The Fed holds rates unchanged, a record-breaking week of IG issuance, and war-driven rate pressure on municipals headline this week’s fixed income commentary for the week of March 18, 2026.
Economic Commentary
- The FOMC kept rates unchanged, as expected, citing the uncertain economic impact from the war. Only Stephen Miran dissented. Notably, Waller — who is no longer campaigning for the Chairmanship — did not dissent at this meeting.
- The FOMC dot plots were revised modestly, with growth and inflation both nudged slightly higher. The dots still show one cut in 2026 and one cut in 2027.
- Chair Powell said the Fed expects tariff impacts to roll out of the inflation numbers this year. If that does not happen, he stated there will be no cuts.
- Q4 GDP growth was revised sharply lower from 1.4% to 0.7%. The biggest revisions were to consumption (from 2.4% to 2.0%) and business fixed investment (from 2.6% to 1.6%). Spending on goods was revised up, while service spending was revised down.

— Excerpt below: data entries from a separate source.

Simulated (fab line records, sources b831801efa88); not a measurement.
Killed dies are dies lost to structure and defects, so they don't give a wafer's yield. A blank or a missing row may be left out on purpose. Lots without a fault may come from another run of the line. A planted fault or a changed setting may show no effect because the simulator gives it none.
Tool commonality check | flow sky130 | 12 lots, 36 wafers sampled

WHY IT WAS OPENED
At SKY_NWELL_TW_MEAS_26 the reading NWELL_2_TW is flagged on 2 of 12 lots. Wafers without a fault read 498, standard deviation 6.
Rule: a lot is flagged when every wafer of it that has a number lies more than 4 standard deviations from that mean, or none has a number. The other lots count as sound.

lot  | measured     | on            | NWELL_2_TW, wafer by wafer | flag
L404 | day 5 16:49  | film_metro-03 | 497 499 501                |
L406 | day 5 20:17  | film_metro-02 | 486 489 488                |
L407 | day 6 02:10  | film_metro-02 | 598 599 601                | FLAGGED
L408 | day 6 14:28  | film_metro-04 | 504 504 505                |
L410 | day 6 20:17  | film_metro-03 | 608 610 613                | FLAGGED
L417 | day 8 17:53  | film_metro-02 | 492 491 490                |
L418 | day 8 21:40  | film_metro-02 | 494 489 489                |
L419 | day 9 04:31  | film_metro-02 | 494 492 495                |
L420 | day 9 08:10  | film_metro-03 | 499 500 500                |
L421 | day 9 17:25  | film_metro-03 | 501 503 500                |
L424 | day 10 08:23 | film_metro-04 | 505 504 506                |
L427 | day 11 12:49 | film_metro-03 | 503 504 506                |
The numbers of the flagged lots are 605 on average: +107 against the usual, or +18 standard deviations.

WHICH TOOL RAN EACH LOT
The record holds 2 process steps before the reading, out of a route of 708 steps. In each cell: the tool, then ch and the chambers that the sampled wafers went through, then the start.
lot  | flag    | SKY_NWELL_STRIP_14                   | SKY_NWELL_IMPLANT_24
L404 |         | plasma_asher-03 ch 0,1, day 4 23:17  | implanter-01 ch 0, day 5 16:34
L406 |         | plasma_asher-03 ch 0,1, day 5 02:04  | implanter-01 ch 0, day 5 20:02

- Durable goods orders were unchanged in January. Transportation orders fell 0.9%, likely due to severe weather in the final week of the month. Core orders were unchanged after rising 0.8% in December; core shipments fell 0.1% after a 1.0% December gain.
- The PCE deflator rose 0.3% headline and 0.4% core, as expected. The core reading was near the low end of what would round to 0.4%, coming in at 0.363% versus 0.358% in December.
Our Take
The two most important drivers of rates and Fed policy will be the war’s impact on core and headline inflation, and whether tariff effects roll out of the numbers as expected. If the conflict lasts longer and/or tariff impacts prove more durable, the FOMC will be less inclined to cut anytime soon. Market reaction has been swift — any rate cuts in 2026 have been priced out, with the first cut now not expected until July 2027.
Corporate Bond Market Commentary
Investment Grade (IG) Bonds
- IG spreads widened 9bp to +93bp; total returns were -1.36%.
- IG new issue supply surged with 23 issuers pricing $115 billion — the second largest week on record. Jumbo deals from Amazon, Honeywell Aerospace, and Salesforce led the way. Books were 3.4x covered, new issue concessions were a very high 12.7bp (driven by the Salesforce deal), attrition was 19%, and deals tightened an average of 25bp from IPT to final pricing.
- Estimated IG supply for the coming week is $40 billion.
- IG fund flows were +$3.3 billion.
High Yield (HY) Bonds
- HY spreads widened 15bp to +328bp; total returns were -0.74% (BBs -0.82%, Bs -0.61%, CCCs -0.66%).
- HY new issue supply was $5 billion with deals from Fair Isaac, Moog, Penn Entertainment, Kodiak Gas, Calumet, California Resources, and Esab Corp.
- HY fund flows were -$1.5 billion — the largest outflow so far this year. Leveraged loan outflows were -$325 million.
Our Take
Corporate bond returns have suffered since the onset of the Middle East war due to both rising rates and wider spreads, with the rate component being the larger contributor. We have not yet seen a meaningful risk-off move comparable to previous conflicts that disrupted global energy and supply chains. Markets appear to be pricing in a relatively quick resolution in the coming weeks; if that does not materialize, credit markets could face further downside.
Municipal Bond Market Commentary
- The municipal bond index declined -0.50% last week, dropping the month-to-date return to -1.42%.
- Muni yields rose +4, +11, +17, and +12bps at the 1-, 5-, 10-, and 30-year maturities; ratios moved to 60%, 60%, 66%, and 88% at those same tenors.
- New issue volume was $13.8 billion; this week’s calendar totals $10.3 billion ($9.4 billion tax-exempt).
- Fund flows were a modest +$602 million, split between $76 million into mutual funds and $526 million into ETFs — the lightest inflow since the week of January 14th.
Our Take
Municipal bonds are tracking US Treasuries lower as the war pushes oil prices and interest rates higher. Technicals are providing little support, with supply elevated and tax payment seasonality weighing on fund flows. Once rates stabilize and we move past March and April, munis may find firmer footing. With 10-year ratios approaching recent highs, the coming weeks may offer attractive opportunities to add exposure.